Tuesday, May 28, 2013

YOLO unless you're Jesus.

I've always wondered what a midlife crisis actually feels like. I've always found it quite puzzling how a person can just spontaneously erupt into life after having a sudden epiphany that they've wasted the first 40 something years of their life. At what point do these men draw the line and go "fuck, what am I doing?". Is it when they lose their hair? When they finally balance their budget? When they discover their favorite song is considered by the radio station to be part of the 'oldies' section? I dunno. Do women suffer from a midlife crisis? I'd suspect so, but it doesn't seem as cliche.

I'm only talking about this because my mum mentioned something to me about 3 weeks ago which only now registered in my brain. She said 'the prime of your life is in your early 20's'. That's a pretty heavy fact, and a depressing one too if you only just realized that you're no longer in your 'early 20's'.

Society reinforces this concept a whole lot too I think. I think Lilly Allen's song "22" captures this pretty well. Yes, I listen to Lilly Allen. No, that doesn't make me gay. Fuck you.

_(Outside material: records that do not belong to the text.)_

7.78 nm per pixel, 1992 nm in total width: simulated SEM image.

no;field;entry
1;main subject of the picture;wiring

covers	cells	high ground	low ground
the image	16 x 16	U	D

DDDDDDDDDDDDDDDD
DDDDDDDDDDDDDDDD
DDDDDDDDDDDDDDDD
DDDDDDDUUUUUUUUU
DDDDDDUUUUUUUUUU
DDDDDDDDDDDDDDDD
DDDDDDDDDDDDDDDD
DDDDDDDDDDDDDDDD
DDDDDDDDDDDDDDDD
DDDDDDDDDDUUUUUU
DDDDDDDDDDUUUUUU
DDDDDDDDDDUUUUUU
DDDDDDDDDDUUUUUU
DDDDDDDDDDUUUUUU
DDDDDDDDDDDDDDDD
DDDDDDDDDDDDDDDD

I've also been thinking more about potential job prospects. After a few unsuccessful attempts to get anywhere, I decided to mimic Auguste Rodin's "the thinker" by sitting naked on a stool in my backyard balancing my head on my fist and staring intently at the ground. After being caught in the spotlight by my roommates I realized my true calling. Ballet. Yeah, I want to become a ballet dancer. No, that doesn't make me gay. Fuck you.

But all this midlife crisis shit will never affect me. I'm going to be young and reckless forever! Let the number of posts related to binge drinking and poor hygiene continue! YOLO!